What this means is that cryptocurrencies are time and time again holding up with the help of technical price oscillators, but negative news keeps dumping on the support zones. Remember to adjust stop losses, and trade with small sums. Keep the ranges narrow, as swings overnight may cause errors.
Additionally, once important metric to always measure is the Fear and Greed Index (FGI) which tracks multifactorial market sentiment:
This index derives from volatility, market volume, social media sentiment, survey results, dominance, and trends. Whenever these data sources flip negative, the index goes down. Extreme fear typically is a sign for the investors that it could be a good buying opportunity, while greed sectors show that the market is due for a correction. Daily, we would say this is an excellent buying opportunity. However, Bitcoin is entering its 8th declining week, which has not been seen for years.

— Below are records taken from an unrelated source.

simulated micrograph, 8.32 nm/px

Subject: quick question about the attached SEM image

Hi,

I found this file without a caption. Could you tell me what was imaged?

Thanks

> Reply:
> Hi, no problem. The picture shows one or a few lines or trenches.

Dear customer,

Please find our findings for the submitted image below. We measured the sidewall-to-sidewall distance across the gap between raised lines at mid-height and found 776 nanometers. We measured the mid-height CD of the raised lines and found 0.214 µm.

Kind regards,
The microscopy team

To sum up, the current flow shows oversold levels. However, seeing the recent rejection at the USD 31,000 line and failure to close above it on the 4-Hour charts show we are due to see a decline towards that USD 28,000-29,000 support levels.
Historical buying opportunities whisper the bottom
Take a look at the weekly charts with the 1000-day moving average (green line) and 200-week moving average (red line). Currently, these trend lines correlate between USD 28,000 and USD 22,000 ranges. From a technical point of view, we could see wicks below, meaning additional USD 1,000-3,000 drop downs, but they should only last hours, if not minutes. Historically speaking, this gives a legendary buying opportunity, and every single time Bitcoin enters the range in between, it ends up being the best accumulation period.
Additionally, we are seeing record high short-positions being opened on multiple exchanges as of this moment. This red line indicates that more traders currently support the negative sentiment, and it usually shows excellent buying opportunities. Once the price spirals to the upside, Bitcoin shorts will have to pay heftier fees or close their positions, putting immediate pressure on the price to go up.
Option action is currently 0.71 favoring puts. Max-pain is at USD 36,000, and the current price is at USD 29,000 levels. This shows that big bets are presently losing a ton of money and are highly interested in bringing the price up to at least break-even levels in the immediate short term. The market often tells us that once the puts dominate heavily (preferably <0.5 to calls), it should be considered to enter a long position.
Can Ethereum recover without the 2.0 upgrade?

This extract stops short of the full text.